Computational Analysis of Educational Data: A Field Guide Using R

Author

Wei Wang, Mete Akcaoglu, Joshua Rosenberg, Shaun Kellogg

Published

January 12, 2026

Preface

Welcome to Computational Analysis of Educational Data: A Field Guide Using R!

Why this book?

Conventionally, as social scientists, we start the research process by generating research questions based on our previous knowledge and theories in the field. This is the conventional model of the order of operations in the process, and it is still the normative view of how it should work. However, it is also epistemologically possible that our observations of the world can guide our research questions. The process doesn’t always proceed in the orderly linear fashion suggested by the conventional model.

We are limited in how we see the world: we don’t know what we don’t know. For example, for someone who does not know that Twitter posts can be collected and analyzed as data to capture the state of the world, studying Twitter data will most likely not become a topic for a research question. Once you start seeing what can be data in the world, it starts shaping our ideas of what is “researchable”. Here is a simple model that we propose that shows the reciprocal nature of the research process, which is at the core of our aims in this book:

We are writing this book because in the past few years what we described above has started happening for us. We have published work on Twitter data, Social Network analyses, natural language processing, and machine learning that was only possible after we learned what kind of data already existed around us. We thought other social scientists may benefit from a resource that not only tells them what is available as data but also guides them through concrete examples of going through this research journey along with us. We hope that along this journey you will develop your own research questions, and maybe even replicate some of the studies we imagined in this book.

The second most important aspect of this book that does not exist out in the wild is the “field guide” process where we work through the research design and reporting process. To do that, for each new computational research method, we follow this process:

Start with what makes good data for that analysis (and how to capture it)
See what the data looks like (what it **has to **have, and what it can have)
Formulate sample research questions based on the resources provided by the data and the type of analysis.
Go through the analyses in R
Provide a sample write up for Methods
Provide a sample write up for Results

Who is this book for?

This book will be beginner-friendly but not for the absolute beginner. We will dedicate the initial chapters to take you to resources that will help you get started. But, to make sense of this book, you should have basic research design knowledge, basic statistical knowledge, and a basic understanding of R and RStudio. At the same time, this book will not be for experts or expertise. There are already many great resources that delve into the topics that we cover (e.g., Silge’s book on using text data for machine learning).

We imagine that this book can become a part of doctoral coursework for future researchers, opening the doors for new ways to look at the world for research and data. Likewise, senior and junior academics/researchers would benefit greatly from this book to help them expand their research agendas.
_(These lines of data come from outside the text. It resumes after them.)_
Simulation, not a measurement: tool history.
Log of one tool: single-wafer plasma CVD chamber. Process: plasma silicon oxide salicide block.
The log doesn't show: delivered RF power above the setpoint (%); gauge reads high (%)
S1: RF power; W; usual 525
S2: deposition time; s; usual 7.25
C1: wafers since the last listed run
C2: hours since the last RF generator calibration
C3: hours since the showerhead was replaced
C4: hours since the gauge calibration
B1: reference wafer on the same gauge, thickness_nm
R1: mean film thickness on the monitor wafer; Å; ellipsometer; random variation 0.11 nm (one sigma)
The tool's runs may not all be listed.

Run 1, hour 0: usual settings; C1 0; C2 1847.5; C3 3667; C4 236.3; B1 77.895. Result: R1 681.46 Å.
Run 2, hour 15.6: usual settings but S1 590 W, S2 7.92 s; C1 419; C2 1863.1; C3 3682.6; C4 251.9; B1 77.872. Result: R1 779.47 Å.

For researchers like ourselves, we think this book can serve as a fun summer reading to rejuvenate and get excited about new research. At the same time, we also envision this book as a guidebook to keep on the side and frequently refer to, as researchers write up their work using these new methods.

This book will provide new ways to look at the world and formulate RQs. It will guide through the research process for each new method (including, friendly data organization tips, template for writing up and sharing this. We hope that you join us in this journey and this work will help open up new doors/embark on a journey of using computational research methods.

Organization of the books

The book is organized around four sections. Within these sections, there are specific chapters, which serve as field guide “entries” or “cases”. While the section overviews (the first chapter within each section) introduce the techniques or methodologies used in the rest of the section’s chapters, the chapters are intended to address a specific, narrow case, where we provide a sample write-up for researchers in writing their research questions, methods, results (and discussions) sections based on the analyses.